Security through simplicity
Security is complicated. It’s very difficult to get right. Building your own authentication system can be a bad idea. Building your own secret store can be a bad idea. Building your own encryption algorithm can be a bad idea. The list goes on.
Programming is hard. Security is harder.
- Brock Allen
Getting security right is extremely difficult. There’s a lot of risk in exposure and being poor custodians of our customer’s data. Also, in terms of architecture, authentication and authorization are often cross cutting concerns. A failure in your auth could be catastrophic.
GitOps is a create example of security through simplicity. Before GitOps, many of us chose to what we knew best - CI/CD pipelines. When we use GitOps, we set-up an agent on a cluster that watches a Git repository for changes of what the state of the cluster is supposed to be. When there’s a new version of the application committed, it’s reflected on the cluster. It’s more secure because there’s no need to have a service account that is able to push changes to the cluster. Instead, the cluster is constantly watching and self-updating.
Another similar innovation is Helm 3.0. Helm is a package manager for Kubernetes and in Helm 2.0 it used a server-side component called Tiller. In Helm 3.0, they removed Tiller. Tiller did some of the heavy lifting of mapping helm releases to kubernetes deployments. The bad part about Tiller, it was difficult to secure, therefore it is likely that there are many insecure Tiller installations around the world. See this great post on how to exploit it.
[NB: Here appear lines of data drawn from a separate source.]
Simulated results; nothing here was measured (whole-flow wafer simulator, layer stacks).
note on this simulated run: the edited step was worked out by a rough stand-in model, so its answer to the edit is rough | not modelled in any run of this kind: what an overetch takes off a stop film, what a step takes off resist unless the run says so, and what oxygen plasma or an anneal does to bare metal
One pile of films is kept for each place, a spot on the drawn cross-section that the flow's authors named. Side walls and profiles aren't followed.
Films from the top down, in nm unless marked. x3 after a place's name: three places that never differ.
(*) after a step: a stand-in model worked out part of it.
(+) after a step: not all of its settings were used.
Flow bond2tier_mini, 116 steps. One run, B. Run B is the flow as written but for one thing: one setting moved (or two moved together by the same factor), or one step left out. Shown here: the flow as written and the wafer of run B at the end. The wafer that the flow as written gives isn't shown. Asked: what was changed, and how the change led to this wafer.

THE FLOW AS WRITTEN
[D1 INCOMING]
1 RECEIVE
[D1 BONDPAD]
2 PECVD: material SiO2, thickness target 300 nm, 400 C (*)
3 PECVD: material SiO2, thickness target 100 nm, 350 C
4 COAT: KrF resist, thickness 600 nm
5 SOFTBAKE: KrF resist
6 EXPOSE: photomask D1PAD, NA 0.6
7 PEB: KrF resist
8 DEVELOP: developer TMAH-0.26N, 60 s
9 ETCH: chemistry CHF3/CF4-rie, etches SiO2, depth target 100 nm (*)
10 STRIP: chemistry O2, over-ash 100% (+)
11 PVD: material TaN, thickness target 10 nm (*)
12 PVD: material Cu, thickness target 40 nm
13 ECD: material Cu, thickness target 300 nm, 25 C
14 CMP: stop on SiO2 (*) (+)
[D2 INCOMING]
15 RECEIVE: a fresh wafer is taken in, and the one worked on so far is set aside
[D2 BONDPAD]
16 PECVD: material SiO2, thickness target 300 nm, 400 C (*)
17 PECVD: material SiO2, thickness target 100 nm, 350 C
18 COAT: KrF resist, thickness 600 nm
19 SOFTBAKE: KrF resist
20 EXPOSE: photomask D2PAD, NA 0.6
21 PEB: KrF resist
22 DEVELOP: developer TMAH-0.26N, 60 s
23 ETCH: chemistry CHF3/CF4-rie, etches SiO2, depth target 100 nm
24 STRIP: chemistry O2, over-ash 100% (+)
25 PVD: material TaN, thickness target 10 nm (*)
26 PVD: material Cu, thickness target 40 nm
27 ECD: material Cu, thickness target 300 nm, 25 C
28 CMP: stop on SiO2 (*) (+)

Simple can be harder than complex; you have to work hard to get your thinking clean to make it simple.
-Steve Jobs
With creativity and with hard-work, solutions can become simple. I love that quote a lot. It’s not easy to make “simple” solutions. Let the client, the user, your peers be the judge of “simple”. If an engineer is looking for a quick win, for the fastest path, that’s a hack. Just like Helm and GitOps, it took a couple of iterations to arrive at a “simple” solution.
Don’t build your own authentication system if you don’t have to. Keep the authorization in your app as simple as possible. It will take work.